By Razen Manandhar
The royal palace in Bhaktapur is the most beautiful place. At the end of the market street, a rather small stone-paved courtyard of Taumadhi welcomes you. You can’t stop holding your breath when you see 300 year-old two giant temples, which reflect the fabulous art, architecture and love of art of the people living there.
A giant Bhairava temple stands at Taumadhi, Bhaktapur, next to the famous Nyatapola temple. The temple, known commonly as Bhailaa Dyo, is considered the temple of Kashi Bishwonath, a wrathful image of Shiva from Baranasi. Though it looks dwarf in front of towering Nyatapola, it has its own significance.
People remember this temple during the Bisket Festival, which falls in mid April. The deity of Bhairava is taken around the city in a wooden chariot to show how happy local people are and that he is the source of their happiness.
Though the exact date of the temple’s construction is not known yet, it is believed that it existed even during the Lichchivi period, from 4th to 7th century, perhaps in a simpler form. Chroniclogical order states that Lichchivi King Ananda Dev of Bhaktrapur had renovated it in 1150. Bhairava of this temple later became so angry that he started bringing calamities in the city to disapprove the people’s worshipping. The priests later decided to erect Nyatapola temple of Siddhilaxmi to calm him down. She is considered as Bhairava’s consort and both of them together admired the work city-dwellers did tirelessly and got good harvest.

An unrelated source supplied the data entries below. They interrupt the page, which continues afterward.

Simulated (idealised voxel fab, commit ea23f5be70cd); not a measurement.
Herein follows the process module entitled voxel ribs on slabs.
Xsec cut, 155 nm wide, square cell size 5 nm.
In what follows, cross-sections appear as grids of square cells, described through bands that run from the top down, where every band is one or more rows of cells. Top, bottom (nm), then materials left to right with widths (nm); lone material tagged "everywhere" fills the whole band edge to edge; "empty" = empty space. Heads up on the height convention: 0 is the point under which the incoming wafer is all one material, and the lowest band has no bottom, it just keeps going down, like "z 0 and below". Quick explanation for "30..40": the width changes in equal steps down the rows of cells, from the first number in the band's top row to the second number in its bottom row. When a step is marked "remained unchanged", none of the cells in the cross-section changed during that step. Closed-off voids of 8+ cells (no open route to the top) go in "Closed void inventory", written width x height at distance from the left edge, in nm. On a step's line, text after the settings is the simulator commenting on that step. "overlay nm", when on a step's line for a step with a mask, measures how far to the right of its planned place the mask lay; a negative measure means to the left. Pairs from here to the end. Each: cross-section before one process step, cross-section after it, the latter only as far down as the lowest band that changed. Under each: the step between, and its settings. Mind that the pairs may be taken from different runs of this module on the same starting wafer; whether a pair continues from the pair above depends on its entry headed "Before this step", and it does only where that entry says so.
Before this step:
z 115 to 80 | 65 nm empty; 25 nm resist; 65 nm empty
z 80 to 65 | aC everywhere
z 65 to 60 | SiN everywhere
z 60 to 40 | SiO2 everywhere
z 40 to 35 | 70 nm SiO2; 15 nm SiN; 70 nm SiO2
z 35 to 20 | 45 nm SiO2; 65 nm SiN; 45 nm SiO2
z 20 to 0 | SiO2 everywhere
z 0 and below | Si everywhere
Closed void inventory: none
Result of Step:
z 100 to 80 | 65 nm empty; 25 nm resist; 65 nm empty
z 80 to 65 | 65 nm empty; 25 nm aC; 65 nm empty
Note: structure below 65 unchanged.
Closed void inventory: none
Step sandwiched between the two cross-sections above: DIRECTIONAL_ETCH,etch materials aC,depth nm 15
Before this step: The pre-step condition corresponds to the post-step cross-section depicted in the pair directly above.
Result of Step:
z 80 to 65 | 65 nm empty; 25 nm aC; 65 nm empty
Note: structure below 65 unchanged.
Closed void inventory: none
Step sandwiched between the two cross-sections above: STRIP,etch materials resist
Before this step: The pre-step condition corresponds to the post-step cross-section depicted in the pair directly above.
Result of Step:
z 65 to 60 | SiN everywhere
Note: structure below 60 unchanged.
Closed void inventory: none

Like all religious monuments of this country, the origin of this temple is also based on a legend. One day, Bishwonath of Kashi or Baranasi, came to enjoy the festival of Bisket in Bhaktapur in the guise of a simple man. A Tantric, identified as Muni Achaju, recognised him with his sixth sense. Thinking that Bhaktapur would win fortunes if he could force Bishwonath to reside in the city he tried to capture him with the help of his mystic power. But he failed and he was forced to behead Bishwonath and keep him in the temple. People still believe that the real head, cut thousands of years ago, is still there.
This is not the only temple where Bhairava’s head is worshipped. Shweta Bhairava of Hanumandhoka and Akash Bhairava of Indrochowk are also worshipped.
King Ananda Dev earlier constructed the temple of Bhairava that had been there before he had ruled the country in the 10th century. A stone inscription found nearby indicates that there was a temple as early as 1005 AD. And a series of renovations and addition of new and new decorations took place in course of time. And then King Bhupatindra Mall again turned it into a giant temple of seven stories in 1722 AD. The great earthquake of 1934 destroyed that temple extensively. It was renovated later but obviously, its original splendour was lost. The Bhaktapur municipality renovated the temple using local technology and craftsmen last year that cost 7.3 million rupees.
It is in rectangular shape and has three major doors in the front. There is one small cast image of Bhairava but no one is allowed to go inside. There are two stone reliefs of Kalash and small windows on both sides. Now, there are no Taranas, hanging over the doors. On the first floor, there are five gilded windows which are too small to peep through. On the right hand side, there is a beautiful golden window and on the left, a painting of Bhairava is hung. Other floors are either filled with struts or latticed windows. It has windows in either side as well. The top floor is covered with metal roof whereas other ones are made of tiles. Seven gold-plated pinnacles decorate the temple, which also have umbrellas over them. It is flanked by pairs of guarding lions, bells and pillars. In each floor, series of wind-bells supported by struts are hung. They add sonorous environment to the whole area as they stir when the gentle breeze blows in the temple.